Italian police arrest alleged Black Axe Nigerian mafia members over trafficking
Four alleged members of the Nigerian mafia have been
arrested in southern Italy after a young sex trafficking survivor spoke out
against them.
The men, who were arrested in Palermo and Taranto in the
early hours of Tuesday, allegedly belong to the feared Black Axe, a cult-like criminal
gang that emerged in the 1970s at the University of Benin, according to police.
Investigators in Palermo who led the operation said the
woman, who is also Nigerian, was forced into prostitution after taking part in
an occult ritual bound up with traditional spiritual beliefs, known as juju,
which bond victims to their traffickers and to any debts they will incur.
“The suspects were charged with slavery, human trafficking,
kidnapping and pandering [recruiting prostitutes],” the police said.

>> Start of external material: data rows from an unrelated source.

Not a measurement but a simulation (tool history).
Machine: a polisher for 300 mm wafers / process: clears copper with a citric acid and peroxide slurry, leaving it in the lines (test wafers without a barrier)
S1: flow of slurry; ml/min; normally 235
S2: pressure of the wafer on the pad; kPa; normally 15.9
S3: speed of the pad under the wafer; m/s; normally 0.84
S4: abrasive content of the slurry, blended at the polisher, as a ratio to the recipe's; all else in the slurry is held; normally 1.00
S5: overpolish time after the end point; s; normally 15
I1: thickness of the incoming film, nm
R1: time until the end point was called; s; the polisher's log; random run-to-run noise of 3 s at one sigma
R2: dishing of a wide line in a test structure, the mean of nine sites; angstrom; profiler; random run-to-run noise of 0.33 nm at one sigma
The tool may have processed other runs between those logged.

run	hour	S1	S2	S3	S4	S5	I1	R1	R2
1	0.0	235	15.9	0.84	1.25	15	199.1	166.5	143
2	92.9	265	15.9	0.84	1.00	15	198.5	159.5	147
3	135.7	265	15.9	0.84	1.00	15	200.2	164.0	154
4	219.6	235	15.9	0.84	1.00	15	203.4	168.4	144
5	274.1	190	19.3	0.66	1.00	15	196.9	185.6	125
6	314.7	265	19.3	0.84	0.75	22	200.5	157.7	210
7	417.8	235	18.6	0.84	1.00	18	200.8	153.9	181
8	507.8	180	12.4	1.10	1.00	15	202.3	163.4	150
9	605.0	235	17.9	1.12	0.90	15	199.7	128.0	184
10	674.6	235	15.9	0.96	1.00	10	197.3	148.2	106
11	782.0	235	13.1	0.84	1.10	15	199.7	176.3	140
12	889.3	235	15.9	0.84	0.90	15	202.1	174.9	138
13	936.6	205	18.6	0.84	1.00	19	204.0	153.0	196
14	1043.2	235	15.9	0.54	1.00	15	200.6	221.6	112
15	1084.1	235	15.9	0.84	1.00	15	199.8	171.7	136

The woman, whom investigators said was convinced by a
Pentecostal cleric to report her captors to police, had been imprisoned, raped,
blackmailed and forced into prostitution to pay a debt of about €15,000
(£12,500).
Before she left Nigeria, like many other victims of sex
trafficking, the woman had been made to undergo a traditional oath-taking ceremony
involving complicated and frightening rituals often using the women’s blood,
hair and clothing. Those carrying out the ritual, which has been found to have
a profound psychological impact on victims, make it clear that failure to pay
off those debts will result in terrible things happening to the woman and her
family.
The abuse of religious and cultural belief systems in
Nigeria has proved a deadly and highly effective control mechanism for
traffickers recruiting women destined for the sex trade in Europe. A hugely
profitable and well-organised criminal industry has been operating between
Italy and Nigeria for more than two decades but the UN’s International
Organization for Migration says it has seen a rise in the number of potential
sex-trafficking victims arriving in Italy by sea in the past few years, lured
by the promise of work in the country.
According to a Save the Children report last year Italy had
2,040 victims of sex trafficking – 716 of whom were registered in 2020 – with
the majority of them Nigerian.
Father Enzo Volpe, a priest in Palermo who has been helping
Nigerian women for nine years, told the Guardian: “These women are terrified of
the threats and the violence perpetrated by their captors. They fear not only
for their lives but also for those of their families back in Nigeria.”
“The problem,” said Volpe, “is that behind the slavery of
these women there is a real mafia with members operating across the continent,
who have total control over their victims.”
Last year, Italian police arrested 30 people suspected of
belonging to the Nigerian Black Axe mafia, which has been operating in many
regions of the country, among them its suspected 35-year-old leader in Italy.